Marcos eyes pension hike for war veterans
MANILA, Philippines — President Ferdinand Marcos Jr. on Monday said the government was looking for ways to give additional support to the country’s war veterans through a pension hike.
In a media interview on the sidelines of his attendance at the state commemoration of the Araw ng Kagitingan in Mt. Samat in Bataan, the President said his administration was prioritizing the strengthening of the pension system of war veterans.
“What we are looking at is to how to strengthen our pension system of our [war] veterans. Because nowadays, if the system is not fixed, [the funds] will not last long because a big amount is allotted for the pension,” Mr. Marcos said.
The system should ensure that all veterans will receive their correct pension, he added.
The President clarified, however, that the reform of the pension system for war veterans is not included in the reform being pushed by the administration for retired military and uniformed personnel.
Armed with bolo
He said that with a stable pension system, the government would also find out other benefits that could be given to remaining World War II veterans, who were recognized and paid with their back pays only a few years ago.
All Filipino fighters—including those called “bolo men” or the civilian and guerrilla forces armed only with bolo knives who fought against the Japanese invaders—will also continue to receive recognition and pay from the government, the Chief Executive said.
“We will continue to recognize them and to the fighting soldiers who survived, the front-line fighters, we really need to take care of them and help them because of their gift of freedom that they gave us here in the Philippines,” he said, adding that there are only around 1,000 remaining World War II war veterans.

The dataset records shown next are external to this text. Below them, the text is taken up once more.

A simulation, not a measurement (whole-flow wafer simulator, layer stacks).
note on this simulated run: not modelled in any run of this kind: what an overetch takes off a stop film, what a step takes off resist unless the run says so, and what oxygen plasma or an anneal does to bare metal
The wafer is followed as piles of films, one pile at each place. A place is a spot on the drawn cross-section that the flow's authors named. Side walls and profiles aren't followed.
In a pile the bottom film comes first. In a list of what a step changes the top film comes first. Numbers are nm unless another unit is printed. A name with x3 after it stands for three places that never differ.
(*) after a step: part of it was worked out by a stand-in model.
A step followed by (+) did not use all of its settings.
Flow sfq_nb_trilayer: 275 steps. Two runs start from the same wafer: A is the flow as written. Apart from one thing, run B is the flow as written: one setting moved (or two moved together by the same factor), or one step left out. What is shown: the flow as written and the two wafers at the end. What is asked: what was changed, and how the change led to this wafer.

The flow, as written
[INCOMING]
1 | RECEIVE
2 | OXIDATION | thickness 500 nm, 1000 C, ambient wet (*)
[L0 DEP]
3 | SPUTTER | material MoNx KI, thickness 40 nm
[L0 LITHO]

The President said he hoped his attendance in the Araw ng Kagitingan ceremony at Mt. Samat would help Filipinos remember the sacrifices of World War II soldiers.
He added that it was during the war that Filipinos demonstrated their being fearsome warriors, earning the moniker “Fighting Filipinos.”
“Our most important triumph, though, was that we kept on fighting and that we never lost hope. For although we lost the battle, the Fall of Bataan marked the beginning of the Filipinos’ resurgence as a fighting force to defend and to take back the land of their forefathers,” he said in a speech.